Godwin Tsa, Abuja
The Supreme Court has upheld the interim forfeiture order permitting the Federal government to seize about $8.4million traceable to the wife of former President Goodwill Jonathan, Patience, by the Economic and Financial Crimes Commission (EFCC).
In affirming the decision of the Lagos division of the Court of Appeal on the subject matter, the apex court unanimously agreed that the lower court was right to have affirmed the forfeiture order, saying there was no reason to interfere with concurrent findings of the lower courts.
A five-man panel of the apex court led by Justice Dattijo Muhammad, refused to set aside the order of temporary forfeiture that was issued against Mrs. Jonathan by a Federal High Court in Lagos.
The court consequently threw out the appeal Mrs. Jonathan filed before it as grossly lacking in merit.
The court said the appellant should return to the high court to show cause why the seized funds should not be permanently forfeited to Federal government.
According to Justice Kumai Aka’ahs who prepared the lead judgment of the Supreme Court that was delivered by another member of the panel, Justice Ejembi Eko, “the appellant is to go back to the trial court to show cause why the interim order should not be made permanent.”

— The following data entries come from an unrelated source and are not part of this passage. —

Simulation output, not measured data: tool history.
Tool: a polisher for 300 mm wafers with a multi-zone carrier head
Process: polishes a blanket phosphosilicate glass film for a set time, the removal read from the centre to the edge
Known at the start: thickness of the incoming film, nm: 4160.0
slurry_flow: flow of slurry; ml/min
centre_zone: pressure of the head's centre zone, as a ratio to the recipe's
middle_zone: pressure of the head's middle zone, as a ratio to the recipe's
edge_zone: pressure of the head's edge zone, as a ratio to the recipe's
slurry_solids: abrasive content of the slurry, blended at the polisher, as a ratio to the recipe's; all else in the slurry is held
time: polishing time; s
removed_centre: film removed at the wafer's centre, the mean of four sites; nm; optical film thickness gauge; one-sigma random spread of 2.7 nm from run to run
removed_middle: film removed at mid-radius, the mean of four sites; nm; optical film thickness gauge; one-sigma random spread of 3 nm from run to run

Besides, the Supreme Court refused Mrs. Jonathan’s prayer for Section 17 of the Advanced Fee Fraud Act and other Fraud related offences Act, which the trial court relied on to order FG to take possession of the seized funds.
It would be recalled that EFCC had on the strength of an ex-parte application and affidavit evidence it filed before the High Court in Lagos State, secured an order that allowed it to confiscate the sum of $8,435,788.84 and other funds in bank accounts it said were traced to the former First Lady.
In the application it filed pursuant to Section 17 of the Advanced Fee Fraud Act and other Fraud related offences Act, EFCC, alleged that the funds were suspected to be proceeds of crime and unlawful activities.
Meantime, in a ruling on April 20, 2018, trial Justice Mojisola Olatoregun granted the ex parte order. The trial court, aside granting the interim forfeiture order, directed the anti-graft agency to make a publication to enable Mrs Jonathan who was cited as a respondent in the ex-parte application, or anyone interested in the funds, to within 14 days, show cause why the final order of forfeiture should not be made in favour of the FG.
However, shortly after the order was made, Mrs. Jonathan went before the Court of Appeal to challenge the legal competence of EFCC’s ex-parte application to temporarily take ownership of the funds.